First Bravo took a ball on the shoulder of the bat which dropped inches short of first slip, then Chanderpaul, on 32, looked very fortunate to survive an lbw shout from Harmison.
West Indies scraped their way to 131-4 at lunch, a lead of 18, but the good work was undone in the middle session.
Bravo had begun to experience some joy hooking Harmison, and Chanderpaul was sweeping Panesar for singles at will.
Shivnarine Chanderpaul again fought a lone battle for his team
But then, playing one attacking shot too many, Bravo (43) skied an attempted lofted drive off Panesar to mid-off where Ryan Sidebottom took the catch.
The wicket ended a partnership of 68 that had soaked up 20 overs and it was all downhill from there for the tourists.
Two delightful Panesar deliveries from round the wicket - drifting in, pitching on middle and spinning away from the right-handers - were too good for Marlon Samuels and Denesh Ramdin.
Samuels gloved to slip and Ramdin was bowled off-stump.
Then Harmison had Daren Powell playing a ridiculous attempted pull straight up in the air - he had been dismissed in identical circumstances in the first innings.
The next wicket gave the north-east faithful exactly what they wanted to see when Harmison splattered Fidel Edwards' stumps with a fast, straight delivery.
Finally Corey Collymore (16 not out) provided some support, but by now Chanderpaul felt forced to play more adventurously and paid the penalty when Panesar bowled him.
Vaughan and Collingwood celebrate England's victory
England began their run chase before tea, and the new ball did plenty for Powell and Edwards.
Andrew Strauss looked particularly uneasy. Dropped in the slips on three and 12, he was finally bowled through the gate by Powell.
That wicket left England on 29-2, Alastair Cook having already departed to a slip catch.

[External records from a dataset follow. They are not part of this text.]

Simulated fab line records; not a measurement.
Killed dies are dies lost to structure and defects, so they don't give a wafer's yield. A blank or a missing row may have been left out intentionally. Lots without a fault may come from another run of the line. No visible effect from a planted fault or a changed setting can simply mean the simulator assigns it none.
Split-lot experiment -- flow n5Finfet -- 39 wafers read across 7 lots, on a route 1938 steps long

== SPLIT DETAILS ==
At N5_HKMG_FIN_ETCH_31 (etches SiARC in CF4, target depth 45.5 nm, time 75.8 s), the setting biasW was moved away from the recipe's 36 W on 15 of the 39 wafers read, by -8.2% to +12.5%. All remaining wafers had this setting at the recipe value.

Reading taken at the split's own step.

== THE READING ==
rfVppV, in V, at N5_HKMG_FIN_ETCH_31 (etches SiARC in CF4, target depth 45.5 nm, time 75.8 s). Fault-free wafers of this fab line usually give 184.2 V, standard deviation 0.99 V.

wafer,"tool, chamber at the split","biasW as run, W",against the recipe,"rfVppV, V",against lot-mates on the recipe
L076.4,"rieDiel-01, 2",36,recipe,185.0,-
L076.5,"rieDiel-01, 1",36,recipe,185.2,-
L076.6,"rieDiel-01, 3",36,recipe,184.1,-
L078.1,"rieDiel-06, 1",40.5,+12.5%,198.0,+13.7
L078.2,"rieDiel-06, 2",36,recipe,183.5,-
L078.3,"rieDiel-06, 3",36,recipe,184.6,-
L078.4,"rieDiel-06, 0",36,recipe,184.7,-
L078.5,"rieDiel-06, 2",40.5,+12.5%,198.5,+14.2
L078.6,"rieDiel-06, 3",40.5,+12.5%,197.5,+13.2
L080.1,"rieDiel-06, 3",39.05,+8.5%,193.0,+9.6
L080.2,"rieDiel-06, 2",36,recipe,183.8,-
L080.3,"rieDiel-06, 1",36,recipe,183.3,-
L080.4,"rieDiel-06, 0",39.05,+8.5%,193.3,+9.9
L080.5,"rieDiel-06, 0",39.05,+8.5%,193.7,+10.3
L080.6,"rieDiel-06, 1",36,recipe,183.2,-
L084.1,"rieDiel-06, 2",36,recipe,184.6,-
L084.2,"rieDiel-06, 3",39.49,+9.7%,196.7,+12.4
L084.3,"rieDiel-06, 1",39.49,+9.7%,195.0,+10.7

Vaughan did not take the mini-setback as a cue for caution, however, and hit some thumping pulls and drives to keep the pressure on the tourists.
Kevin Pietersen (28) took him to within five runs of the winning line before edging Gayle to slip.
And the winning hit was supplied when first innings centurion Paul Collingwood cut Gayle to the point fence for four.